Magazine article New Zealand Management

Communicating in a Crisis

Magazine article New Zealand Management

Communicating in a Crisis

Article excerpt

You might think the highly intelligent, highly educated denizens of the new knowledge economy are a world apart from the highly stratified, highly trained flight crews of the airline industry. But the research I do on organisational communication shows that both groups have the same end goal: they have to collaborate to come up with creative and effective solutions. And in some cases they need to do that very quickly indeed.

In 1989, United Airlines Flight 232 survived a catastrophic in-flight engine explosion thanks to the crew's ability to communicate while under crisis conditions. It's one of the most famous examples of creativity in a crisis: after one of the engines exploded, destroying the jumbo jet's hydraulic systems, the crew plus an off-duty pilot on the flight managed to fly the plane on its remaining two engines, using thrust alone to steer. The subsequent crash landing saved 184 of the 296 passengers and crew from what should have been a non-survivable situation.
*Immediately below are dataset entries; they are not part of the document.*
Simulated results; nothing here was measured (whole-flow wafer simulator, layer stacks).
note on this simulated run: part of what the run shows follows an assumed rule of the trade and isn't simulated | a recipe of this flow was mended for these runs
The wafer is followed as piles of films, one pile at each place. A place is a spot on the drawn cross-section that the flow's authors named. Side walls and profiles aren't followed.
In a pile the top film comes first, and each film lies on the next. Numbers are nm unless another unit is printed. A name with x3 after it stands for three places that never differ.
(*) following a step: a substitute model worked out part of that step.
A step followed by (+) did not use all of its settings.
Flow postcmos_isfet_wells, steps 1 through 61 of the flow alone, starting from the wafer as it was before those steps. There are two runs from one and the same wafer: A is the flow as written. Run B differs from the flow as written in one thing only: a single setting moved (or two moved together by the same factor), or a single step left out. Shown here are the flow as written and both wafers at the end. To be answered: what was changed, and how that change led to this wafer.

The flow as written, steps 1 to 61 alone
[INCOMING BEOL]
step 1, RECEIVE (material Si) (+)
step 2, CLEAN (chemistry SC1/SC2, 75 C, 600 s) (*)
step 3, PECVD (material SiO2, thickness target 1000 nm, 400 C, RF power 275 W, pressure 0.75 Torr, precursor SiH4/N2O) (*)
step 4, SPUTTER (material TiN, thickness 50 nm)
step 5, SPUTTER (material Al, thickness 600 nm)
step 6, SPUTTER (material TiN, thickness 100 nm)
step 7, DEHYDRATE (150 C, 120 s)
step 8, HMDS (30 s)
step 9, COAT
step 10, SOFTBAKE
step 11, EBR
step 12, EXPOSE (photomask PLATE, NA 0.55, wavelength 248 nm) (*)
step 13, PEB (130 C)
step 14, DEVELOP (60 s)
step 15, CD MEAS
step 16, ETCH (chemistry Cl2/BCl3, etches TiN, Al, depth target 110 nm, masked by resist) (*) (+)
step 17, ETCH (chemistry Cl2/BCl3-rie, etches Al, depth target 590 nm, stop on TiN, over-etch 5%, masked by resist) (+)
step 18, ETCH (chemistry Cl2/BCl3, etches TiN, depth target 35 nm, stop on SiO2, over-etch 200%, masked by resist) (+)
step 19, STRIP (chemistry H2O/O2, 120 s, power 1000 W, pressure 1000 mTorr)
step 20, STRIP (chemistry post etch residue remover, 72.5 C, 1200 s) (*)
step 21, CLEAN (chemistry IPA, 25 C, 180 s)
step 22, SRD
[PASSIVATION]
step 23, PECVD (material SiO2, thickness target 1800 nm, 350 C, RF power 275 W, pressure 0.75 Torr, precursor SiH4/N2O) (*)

The stakes might not be so high for R&D teams, senior management teams, or strategic planners, but the principles of collaboration and adaptivity are the same. Teams have to be able to adapt quickly to a situation to generate an effective solution--whether it's to bring a jumbo down safely, launch an ag-bio innovation in the international market, or sort out a machine breakdown on a production line. To do this, teams need to be able to step out of routine patterned behaviour and switch into creative mode.

So what can we learn from the Flight 232 aircrew? Three former US aircraft pilots and I put our heads together to analyse how the flight team communicated during this crisis. We found several key elements common to the success of teams that operate like airline flight crews: short duration teams whose members are highly trained and intelligent, but who have little familiarity with each other. These teams we called "swift-starting action teams".

First, team members, and particularly the leaders, must honestly value collaboration. We don't normally think about communication in terms of values, but we can think of it like setting the ground rules for the way a team interacts. Do we value genuine collaboration or a hierarchical command structure? On Flight 232, the team's interaction showed that from the outset the captain personally valued candid input from the rest of the flight crew.

He also displayed reciprocity--by this I mean he walked the talk. …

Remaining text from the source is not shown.